Exactly 9 years (to the day), after I had made a conscious decision to start following the calling that had been entrusted on me, the website of my own business has been made live! For the first time in my life I can honestly answer the question: If you could do anything in the world what would you do?, with Exactly what I am doing now! Not that I have any certainty about the road ahead. In fact, the road ahead is the most uncertain it has ever been, but I’m curious to see where it takes me.
During the holiday I read the insightful book “Power vs. Force” by David R. Hawkins. Through his studies he developed a ‘Map of consciousness’ that represents the levels at which certain emotions and attitudes calibrate. His research indicates that the level associated with courage and integrity (a calibration of 200) is the critical response point in the scale of consciousness. Any emotions below that make a person go weak and emotions above that level (such as trust, optimism, acceptance, understanding, love, joy, peace and enlightenment) give us strength.

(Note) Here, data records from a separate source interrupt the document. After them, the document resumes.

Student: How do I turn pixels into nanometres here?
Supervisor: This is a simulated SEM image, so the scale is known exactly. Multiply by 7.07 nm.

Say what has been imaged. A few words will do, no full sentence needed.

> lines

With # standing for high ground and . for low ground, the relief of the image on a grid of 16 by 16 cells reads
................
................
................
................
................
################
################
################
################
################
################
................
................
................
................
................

The book reminded me of my nine-year journey. I had to work through emotions of shame, guilt, apathy, grief, fear, desire, anger and pride to build up the courage to follow my dream. Hawkins defines courage as;
the willingness to try new things and deal with the challenges of life.
Looking at the year there are many challenges that I still have to face. Knowing that overcoming them are all part of my personal growth process gives me the strength to tackle them one at a time. I want to invite you to join me on this journey in 2016.
What are the challenges and emotions that you need to work through to move to the next level this year?